Oil industry leader and Dow-30 component Exxon Mobil (XOM – Free Exxon Mobil Stock Report) has reported fourth-quarter earnings of $1.91 a share, versus our estimate of $1.99 and the year-earlier tally of $2.20. The falloff from 12 months earlier arose from both weaker upstream and downstream results. In the upstream segment, pricing wasn't an issue, but profits were hurt by higher costs and a downtick in volumes, mainly of natural gas. Downstream performance was mainly affected by weaker refining margins, which was the case for the year as a whole, too.
Investors seemed disappointed in the report (the stock fell a little on the news), but Exxon largely turned in a solid showing for the quarter and the full year. There are not many companies in the same league as Exxon Mobil, earning $33 billion a year, as it did in 2013. Granted, there have been several years in which the oil giant has done better, but those were during periods of either rising oil prices, strong refining margins, or both. As big as Exxon is, its bottom line is still largely captive to operating conditions.

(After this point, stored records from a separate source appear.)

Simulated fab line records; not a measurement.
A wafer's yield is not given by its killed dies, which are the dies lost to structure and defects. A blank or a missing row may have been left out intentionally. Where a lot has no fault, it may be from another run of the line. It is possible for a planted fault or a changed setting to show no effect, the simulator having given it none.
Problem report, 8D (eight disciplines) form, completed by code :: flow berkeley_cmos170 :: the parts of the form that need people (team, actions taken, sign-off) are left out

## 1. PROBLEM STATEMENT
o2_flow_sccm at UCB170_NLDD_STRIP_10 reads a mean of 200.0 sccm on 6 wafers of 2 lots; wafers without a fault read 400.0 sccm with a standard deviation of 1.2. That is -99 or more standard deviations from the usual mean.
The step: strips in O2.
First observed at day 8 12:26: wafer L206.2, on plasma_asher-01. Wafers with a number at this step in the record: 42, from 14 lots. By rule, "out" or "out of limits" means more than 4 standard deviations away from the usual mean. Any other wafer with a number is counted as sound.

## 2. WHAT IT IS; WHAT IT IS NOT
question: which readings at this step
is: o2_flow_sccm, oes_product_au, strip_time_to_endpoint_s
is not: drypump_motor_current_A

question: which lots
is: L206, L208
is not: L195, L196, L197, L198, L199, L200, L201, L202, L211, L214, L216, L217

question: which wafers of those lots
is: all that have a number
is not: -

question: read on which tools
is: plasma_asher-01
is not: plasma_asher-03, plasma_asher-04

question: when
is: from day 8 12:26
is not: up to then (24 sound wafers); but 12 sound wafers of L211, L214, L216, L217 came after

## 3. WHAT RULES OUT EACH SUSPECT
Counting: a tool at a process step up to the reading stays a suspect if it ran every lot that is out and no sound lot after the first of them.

One bright spot is the improving trend in oil production, where the company posted a 1.5% increase in the fourth quarter, as fields in Canada and Nigeria continued to ramp up. Exxon's heavy spending to achieve relatively small percentage volume gains has been criticized in some quarters, but incremental oil production is being pursued since it delivers the best returns. Overall, the boost in oil volumes pumped is an encouraging sign. A number of major oil and gas projects are due to start up in the next couple of years, as well. Notably, although full-year combined oil and gas volumes fell 1.5%, that was owing to less natural gas production. We are still inclined to believe Exxon can pump greater amounts of natural gas in the United States once prices are sustainably higher.
As noted, the cost of developing projects has become an issue on Wall Street. The company spent more than $42 billion for capital projects and oil exploration in 2013, up 7% from 2012. The big price tag has caused a drop in stock repurchased to $3 billion per quarter, down from $5 billion not that long ago, and the assumption of some short-term debt. But the spending should pay off in the long run, and Exxon's finances remain among the strongest of any corporation in the world. For now, we are maintaining our estimate of $8.00 in share earnings for all of 2014.
About The Company:Exxon Mobil Corp. is the largest publicly traded oil company in the world. It also owns 69.6% of Imperial Oil (Canada). Daily production in 2012 was as follows: crude oil, 2.4 million barrels (+1% vs. ’11); natural gas, 12.1 billion cubic feet (+31% vs. ’11). The average realized 2012 prices in the U.S. were: oil, $55.54 per barrel; natural gas, $3.85 per mill. cubic feet. Reserves as of 12/31/12 were 24.8 billion barrels of oil equivalent, 47% oil, and 53% gas. The reserve life at current production rates is about 15 years. The 10-year average reserve replacement rate is 121%. The daily refinery runs in 2012 were as follows: 5.3 million barrels (-2% vs. ’11); product sales, 6.4 million barrels (flat vs. ’11); chemical sales, 25.9 million tons.
At the time of this article’s writing, the author did not have positions in any of the companies mentioned.